Wednesday, August 10, 2011

Finally, a pundit with a clue explains Obama to progressives


http://www.dailykos.com/story/2011/07/28/999869/-Finally,-a-pundit-with-a-clue-explains-Obama-to-progressives

Thu Jul 28, 2011 at 08:13 AM PDT
Finally, a pundit with a clue explains Obama to progressives
by Willinois

Many progressive pundits seem to be stuck in the past. They expect Obama to be another Bill Clinton. Even before the inauguration he was accused of being the next DLC conservative Democratic sell-out after every hint of compromise or attempt at consensus building.

They don't get it. They don't understand Obama's approach because they're expecting a repeat of something more familiar.

Finally, I saw an article by someone who does get it. James Warren, writing for the Atlantic, explains Obama in context of his background in the Illinois State Senate and as a "deal-making community organizer." I've always viewed Obama through the same lens and I suspect that's why I'm very rarely surprised by anything he does.

And, as you watch him, be reminded of his informative pre-law school days as a community organizer in Chicago. Recall how they inspired both Rudy Giuliani and Sarah Palin to openly mock the term "community organizer" at the 2008 Republican National Convention, with the former New York mayor unable to contain derisive giggling as he openly wondered what the term stood for.

Well, it stands for giving power to the powerless. But, for Obama, it also meant a strategic set of notions about finding mutual agreement among people with the most divergent of motivations, according to Obama mentors whom I know from back then and David Maraniss, the journalist-author now working on an Obama biography.

He describes Obama as taking a pragmatic, non-ideological approach to making progress, which incidentally, is how Saul Alinsky describes his own approach in the community organizing favorite, "Rules for Radicals: A Pragmatic Primer for Realistic Radicals."

[.....]

He comes from a background which assumes that taking what you can get and fighting for more next year isn't considered a failure. Neither is getting people together for a solution that most can be happy with as long as progress is being made.

[...]

Obama's approach isn't evidence that he's a center-right or conservative President as I've seen him described by left pundits and bloggers. It's a difference of tactics, not ideology.

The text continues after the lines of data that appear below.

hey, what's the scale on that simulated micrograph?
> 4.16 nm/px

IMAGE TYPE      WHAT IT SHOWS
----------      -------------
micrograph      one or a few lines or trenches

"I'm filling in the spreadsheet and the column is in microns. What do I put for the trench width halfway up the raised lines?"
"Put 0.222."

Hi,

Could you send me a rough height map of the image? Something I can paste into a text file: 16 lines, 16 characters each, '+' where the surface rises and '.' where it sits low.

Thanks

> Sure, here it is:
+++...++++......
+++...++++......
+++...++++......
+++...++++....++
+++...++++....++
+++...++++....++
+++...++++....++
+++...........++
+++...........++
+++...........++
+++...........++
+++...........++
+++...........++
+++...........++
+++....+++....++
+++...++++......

Undoubtedly, Obama needs to be pushed to do better. But, the comparisons to Clintonian third-way politics and broad-brushed denunciations don't add to the pressure or contribute to an understanding of what's really going on.

I'm afraid that too many on the left have been beaten down by decades of little or no progress. Losing has become part of their ideological identity to the extent that compromise is interpreted as failure . Progressives must learn to define success in ways other than losing righteously. There's a rising generation of progressives who aren't overburdened with cynicism and they're determined to get something done.